Theoretical Analysis and Guarantees

Formal Problem Definition

Given n binary strings of length b (representing allocation bitmaps), find a meshing that releases the maximum number of strings. This reduces to:

  • Graph representation: Nodes = strings, edges = meshable pairs
  • Optimization goal: Minimum clique cover (partition into fewest cliques)
  • Complexity: NP-hard in general, but polynomial for constant string length

Probabilistic Guarantees

Mesh Breaks Robson Bounds

  • Traditional allocators: Worst-case fragmentation of O(log(max_size/min_size))
  • Mesh: With high probability, avoids catastrophic fragmentation
  • Key insight: Meshing can redistribute memory between size classes

SplitMesher Analysis

Given:

  • n spans to mesh
  • q = global probability two spans mesh
  • t = probe limit parameter (default: 64)

Results:

  • Quality: Finds ≥n(1-e^(-2k))/4 meshes with high probability where k=t×q
  • Runtime: O(n×k/q) probes in worst case
  • Practical impact: For reasonable q values, finds near-optimal meshing quickly

Randomization Analysis

Why Randomization is Essential

Without randomization, regular allocation patterns can prevent meshing entirely. Experiments show:

  • No randomization: Only 3% heap reduction, 4% overhead
  • With randomization: 19% heap reduction, worth the 10.7% overhead

Mathematical Properties

  • Independence: Edges in meshing graph are not fully independent (3-wise dependence)
  • Triangle rarity: P(3 strings all mesh) << P(pairwise meshing)^3
  • Implication: Can focus on finding pairs (matching) vs. larger cliques

Performance Characteristics

Memory Savings (from paper evaluation)

Firefox (Speedometer 2.0 benchmark)

  • 16% RSS reduction vs. bundled jemalloc
  • 530MB with Mesh vs. 632MB with mozjemalloc
  • <1% performance impact on benchmark score
  • Consistent lower memory throughout execution

Redis (with heavy fragmentation workload)
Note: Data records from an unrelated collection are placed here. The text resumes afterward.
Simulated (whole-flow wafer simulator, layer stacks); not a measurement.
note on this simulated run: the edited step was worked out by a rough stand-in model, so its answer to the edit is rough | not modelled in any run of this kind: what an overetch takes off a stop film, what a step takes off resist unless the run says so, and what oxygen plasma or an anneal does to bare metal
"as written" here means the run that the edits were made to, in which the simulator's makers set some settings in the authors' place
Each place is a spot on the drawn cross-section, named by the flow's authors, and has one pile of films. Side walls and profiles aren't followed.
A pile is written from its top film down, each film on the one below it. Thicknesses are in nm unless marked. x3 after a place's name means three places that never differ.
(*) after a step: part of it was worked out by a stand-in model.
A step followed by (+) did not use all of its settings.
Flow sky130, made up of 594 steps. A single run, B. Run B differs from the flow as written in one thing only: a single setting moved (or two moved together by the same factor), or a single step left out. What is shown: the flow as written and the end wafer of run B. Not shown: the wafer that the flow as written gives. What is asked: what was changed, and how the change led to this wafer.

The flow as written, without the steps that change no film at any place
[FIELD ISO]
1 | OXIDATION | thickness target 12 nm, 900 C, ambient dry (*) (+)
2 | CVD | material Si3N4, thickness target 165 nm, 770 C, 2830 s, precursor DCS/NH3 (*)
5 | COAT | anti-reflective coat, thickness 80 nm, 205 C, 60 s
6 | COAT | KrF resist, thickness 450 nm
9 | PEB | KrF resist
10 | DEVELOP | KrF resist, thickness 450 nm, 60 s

  • 39% RSS reduction automatically
  • Matches Redis's custom "active defragmentation" savings
  • 5.5× faster than Redis's built-in defragmentation
  • No application modifications required

SPEC CPU2006

  • Modest 2.4% average reduction (not allocation-intensive)
  • 15% reduction for perlbench (allocation-intensive)
  • 0.7% geometric mean runtime overhead

Runtime Overhead

Meshing Costs

  • Frequency: Rate-limited to once per 100ms by default
  • Duration: Average 0.2ms, max 7.5ms (Firefox)
  • Concurrent execution: No stop-the-world pauses
  • Adaptive: Skips meshing if ineffective (<1MB freed)

Allocation Performance

  • Fast path: Thread-local, lock-free via shuffle vectors
  • Random allocation: ~2-3 additional instructions vs. bump pointer
  • Cache behavior: Comparable to modern allocators
  • Scalability: Thread-local heaps minimize contention

Space Overhead

Per-Thread

  • Shuffle vectors: ~2.8KB total (24 size classes × ~120 bytes)
  • Thread-local metadata: <1KB

Global

  • MiniHeap metadata: 64 bytes per MiniHeap
  • Bitmap overhead: 1 bit per object slot
  • Page tables: Standard virtual memory overhead

Configuration and Tuning

Key Parameters

Meshing Parameters

  • Mesh rate: mesh.check_period (default: 100ms)
  • Effectiveness threshold: Minimum bytes to free (default: 1MB)
  • Probe limit (t): Balances quality vs. runtime (default: 64)
  • Max meshes per iteration: Prevents excessive meshing time

Allocation Parameters

  • Shuffle on allocation: Always enabled for randomization
  • Shuffle on free: Optional additional randomization
  • Occupancy cutoff: Max fullness for meshing candidates (default: configurable)

Usage Modes

Default Mode

Full meshing with randomization enabled. Best for:

  • Long-running applications
  • Memory-constrained environments
  • Applications with fragmentation issues

No-Meshing Mode

Randomized allocation only. Useful for:

  • Debugging allocation patterns
  • Performance comparison
  • Applications with regular allocation patterns

Compatibility Notes

  • Transparent huge pages: Should be disabled (conflicts with 4KB page granularity)
  • Direct huge page allocation: Still supported via mmap interfaces
  • Security features: Compatible with ASLR, DEP, etc.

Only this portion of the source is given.